Friday, December 31, 2010

New Super Mario Brothers


Date Acquired: 11.14.2009


Date Completed: 12.30.2010


Thoughts: I could have completed this game a year ago, but It has always been my impression that this is a game built for multiplayer and that I needed to beat it in multiplayer. So I saved it for irregular co-op sessions, often with different people, forcing me to start at the begining again and again for them. Not a chore, the game's a ton of fun, especially in co-op. I was in no hurry to burn through it.

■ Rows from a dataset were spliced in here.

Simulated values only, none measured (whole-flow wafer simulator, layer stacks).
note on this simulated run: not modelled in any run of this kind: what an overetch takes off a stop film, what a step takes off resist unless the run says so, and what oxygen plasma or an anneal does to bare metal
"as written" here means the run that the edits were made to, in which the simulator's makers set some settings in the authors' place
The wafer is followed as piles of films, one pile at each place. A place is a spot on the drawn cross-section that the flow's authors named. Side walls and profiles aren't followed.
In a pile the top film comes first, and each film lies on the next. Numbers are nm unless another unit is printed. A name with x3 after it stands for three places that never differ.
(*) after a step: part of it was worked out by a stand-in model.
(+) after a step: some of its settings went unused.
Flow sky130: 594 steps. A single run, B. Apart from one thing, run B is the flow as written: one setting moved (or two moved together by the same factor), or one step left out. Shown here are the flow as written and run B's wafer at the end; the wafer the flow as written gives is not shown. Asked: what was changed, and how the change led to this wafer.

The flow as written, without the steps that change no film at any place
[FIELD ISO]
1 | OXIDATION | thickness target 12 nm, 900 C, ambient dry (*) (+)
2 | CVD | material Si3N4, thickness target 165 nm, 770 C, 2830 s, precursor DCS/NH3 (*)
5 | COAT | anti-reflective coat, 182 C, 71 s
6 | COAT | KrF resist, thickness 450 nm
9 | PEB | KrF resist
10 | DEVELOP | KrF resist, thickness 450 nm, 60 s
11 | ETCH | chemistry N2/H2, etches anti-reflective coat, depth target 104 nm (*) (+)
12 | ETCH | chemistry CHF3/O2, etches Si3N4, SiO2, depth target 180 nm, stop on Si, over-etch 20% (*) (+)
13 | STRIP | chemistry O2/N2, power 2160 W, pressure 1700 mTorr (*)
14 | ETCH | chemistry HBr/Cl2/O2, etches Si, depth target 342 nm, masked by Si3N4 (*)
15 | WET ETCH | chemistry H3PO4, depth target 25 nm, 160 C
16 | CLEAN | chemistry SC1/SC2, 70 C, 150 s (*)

How does this game compare to SMB 1-3? That's hard to answer. It may technically be a better game, and certainly is light years better graphically, but SMB 1-3 and Super Mario World are legends, established in gaming's infancy. I'm not sure any new game could live up, particularily for someone who grew up on the original games. A young gamer, being introduced to all at the same time might like this one better, but for me, Nintendo was smart not to try to pass this off as Super Mario Brothers 4. There should never be a Super Mario Brothers 4. I won't sink countless hours into this game, playing it over and over again by myself, looking for hidden pathways and warp whistles, but that may speak just as much to my own different place in life as to this game's quality.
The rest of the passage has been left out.